10 great American sci-fi films of the 1950s
In the 1950s, Cold War paranoia and the fear of imminent destruction gave rise to an unparalleled wave of alien invasion movies and apocalyptic space adventures.
One of the quintessential titles from 1950s sci-fi, the 1956 version of Invasion of the Body Snatchers sees the population of a small American town replaced overnight by automatons, replicas devoid of human feeling known as ‘pod people’. Of course, no-one believes the suspicious few led by Kevin McCarthy’s local doctor, and public apathy and obliviousness allows the extraterrestrial takeover to spread quickly and quietly.
It wasn’t the first film to allegorise anxieties of enslavement by a superior power – or to attack the rotten core beneath the surface of A-OK, 50s values – but it’s certainly the most effective, having lost none of its power of suggestion that the world might not end with a bang but with a creeping loss of identity and selfhood as a result of blind pack mentality.
With the ‘Hollywood Ten’ in jail after the recent Army-McCarthy hearings, a pod-like pressure to conform (and offer signed proof of said conformity) gave a very real substantiation of the film’s invisibly embedded fears.
Of course, many another 50s sci-fi film chose to exteriorise and inflate its Nuclear Age concerns to colossal proportions, it being easier to deal with or defeat the unimaginable when manifested – however monstrously – in the form of, say a giant tarantula or gelatinous space-blob.
Beyond Invasion of the Body Snatchers, here are 10 of the era’s very finest examples.
Destination Moon (1950)
Director: Irving Pichel
With the US having lost its monopoly on the atom bomb in 1949, the arms race was in full flow by the time Destination Moon arrived in cinemas in 1950. When a satellite project explodes on launch (“Did it blow up Jimmy, or was it blown up?”), American industry is quick to get behind a project to put one of its citizens on the moon, the technological possibility of such an enterprise made clear to them – and us – by one Woody Woodpecker in an extended, animated presentation. Political anxieties are made clear early on: “The race is on and we’d better win it. There is absolutely no way to stop an attack from outer space. The first country that can use the moon for the launching of missiles … will control the earth!”

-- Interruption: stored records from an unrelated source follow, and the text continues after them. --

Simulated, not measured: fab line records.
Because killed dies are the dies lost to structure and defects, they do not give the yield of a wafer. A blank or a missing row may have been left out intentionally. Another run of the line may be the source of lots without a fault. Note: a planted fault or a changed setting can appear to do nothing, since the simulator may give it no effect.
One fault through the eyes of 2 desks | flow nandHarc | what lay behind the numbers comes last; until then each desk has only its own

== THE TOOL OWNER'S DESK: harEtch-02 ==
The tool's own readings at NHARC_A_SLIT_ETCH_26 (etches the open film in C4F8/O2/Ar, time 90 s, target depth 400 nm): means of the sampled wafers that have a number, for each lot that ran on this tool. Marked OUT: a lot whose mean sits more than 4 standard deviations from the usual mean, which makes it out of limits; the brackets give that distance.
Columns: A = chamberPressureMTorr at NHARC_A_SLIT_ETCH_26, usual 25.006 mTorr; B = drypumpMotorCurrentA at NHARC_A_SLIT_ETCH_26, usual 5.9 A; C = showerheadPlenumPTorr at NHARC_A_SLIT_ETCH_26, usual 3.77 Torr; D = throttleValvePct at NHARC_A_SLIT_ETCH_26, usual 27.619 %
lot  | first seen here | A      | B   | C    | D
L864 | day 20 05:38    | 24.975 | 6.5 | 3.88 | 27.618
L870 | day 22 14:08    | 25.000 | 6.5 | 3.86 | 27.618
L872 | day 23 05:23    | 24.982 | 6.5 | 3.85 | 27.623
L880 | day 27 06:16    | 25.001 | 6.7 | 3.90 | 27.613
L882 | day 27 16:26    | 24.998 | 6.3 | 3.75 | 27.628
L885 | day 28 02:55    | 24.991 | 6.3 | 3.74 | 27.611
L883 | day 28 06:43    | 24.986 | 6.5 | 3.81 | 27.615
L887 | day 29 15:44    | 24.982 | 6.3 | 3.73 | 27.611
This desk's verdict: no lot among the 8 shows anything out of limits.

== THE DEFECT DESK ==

While much effort is made to emphasise the science in its science fiction (with plenty of technical mansplaining at the start), there’s more than enough visual beauty after take-off in its moon- and star-scapes and proto-Gravity spacewalks to distract from the patriotic jingoism of its opening. With the human drama of its climax borrowed almost wholesale from Fritz Lang’s early sci-fi film Woman in the Moon (1929), it’s the design and effects work that most impresses, the latter of which earned the film an Oscar.
The Day the Earth Stood Still (1951)
Director: Robert Wise
At first glance the plea for pacifism central to Robert Wise’s The Day the Earth Stood Still appears to have sprung from the same take-a-look-at-yourself-and-make-a-change font of emotional syrup that would later see the healing properties of Michael Jackson’s tears drizzled over a wounded planet. Yet, for all the barely submerged Christ-allegorising of Michael Rennie’s extraterrestrial delegation, sent to Earth to share a peace pipe, such Christian values prove themselves of a decidedly Bible belt persuasion.
This saviour (codename: Carpenter) arrives with military backup and an olive branch etched with small print: we’d rather you didn’t, but if you must fight among yourselves, make sure you’re only killing each other. Step on our alien toes, and see this big robot with the laser-face behind me? Well, you get the idea. One can imagine George W. Bush being a fan, and totally missing Wise’s point.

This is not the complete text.